In conjunction with our friends at NASA, we announced the OpenNEX (NASA Earth Exchange) program and the OpenNEX Challenge late last year. OpenNEX is a collection of data sets produced by Earth science satellites (over 32 TB at last count) and a set of virtual labs, lectures, and Amazon Machine Images (AMIs) for those interested in learning about the data and how to process it on AWS. For example, you can learn how to use Python, R or shell scripts to interact with the OpenNEX data, generate a true-color Landsat image, enhance Landsat images with atmospheric corrections, or work with the NEX Downscaled Climate projections (NEXDCP-30).

Amazon Climate Research Grants
We are interested in exploring ways to use computational analysis to drive innovative research in to climate change. In order to help to drive this work forward, we are now calling for proposals for Amazon Climate Research Grants. In early September, we will award grants of free access to supercomputing resources running on the Amazon Elastic Compute Cloud (Amazon EC2).

The grants will provide access to more than fifty million core hours via the EC2 Spot Market. Our goal is to encourage and accelerate research that will result in an improved understanding of the scope and effects of climate change, along with analyses that could suggest potential mitigating actions. Recipients have the opportunity to deliver an update on their progress and to reveal early findings at the AWS re:Invent conference in mid-November.

Timelines
If you are interested in applying for an Amazon Climate Research Grant, here are some dates to keep in mind:

  • July 29, 2014 – Call for proposals opens.
  • August 29, 2014 – Submissions are due.
  • Early September 2014 – Recipients notified; AWS grants issued.
  • November 2014 – Recipients present initial research and findings at AWS re:Invent.

To learn more or to submit a proposal, please visit the Amazon Climate Change Grants page.

AWS for HPC
Let’s wrap up this post with a quick look at an AWS HPC success story!

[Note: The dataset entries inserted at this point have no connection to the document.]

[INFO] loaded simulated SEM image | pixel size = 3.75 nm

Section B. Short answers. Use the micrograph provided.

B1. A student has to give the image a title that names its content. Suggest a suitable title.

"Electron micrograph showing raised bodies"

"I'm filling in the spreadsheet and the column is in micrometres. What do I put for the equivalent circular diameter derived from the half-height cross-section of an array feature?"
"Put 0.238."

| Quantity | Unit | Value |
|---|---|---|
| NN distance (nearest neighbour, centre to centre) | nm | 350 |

The Globus team at the University of Chicago/Argonne National Lab used an AWS Research grant to create the Galaxy instance and use EC2 Spot instances to run various climate impact models and applications that project irrigation water availability and agricultural production under climate change. You can learn more about this “Science as a Service on AWS” project by taking a peek at the following presentation:

Your Turn
I am looking forward to taking a look at the proposals and to seeing the first results at re:Invent. If you have an interesting and relevant project in mind, I invite you to apply now!.

Jeff;

Modified 11/04/2020 – In an effort to ensure a great experience, expired links in this post have been updated or removed from the original post.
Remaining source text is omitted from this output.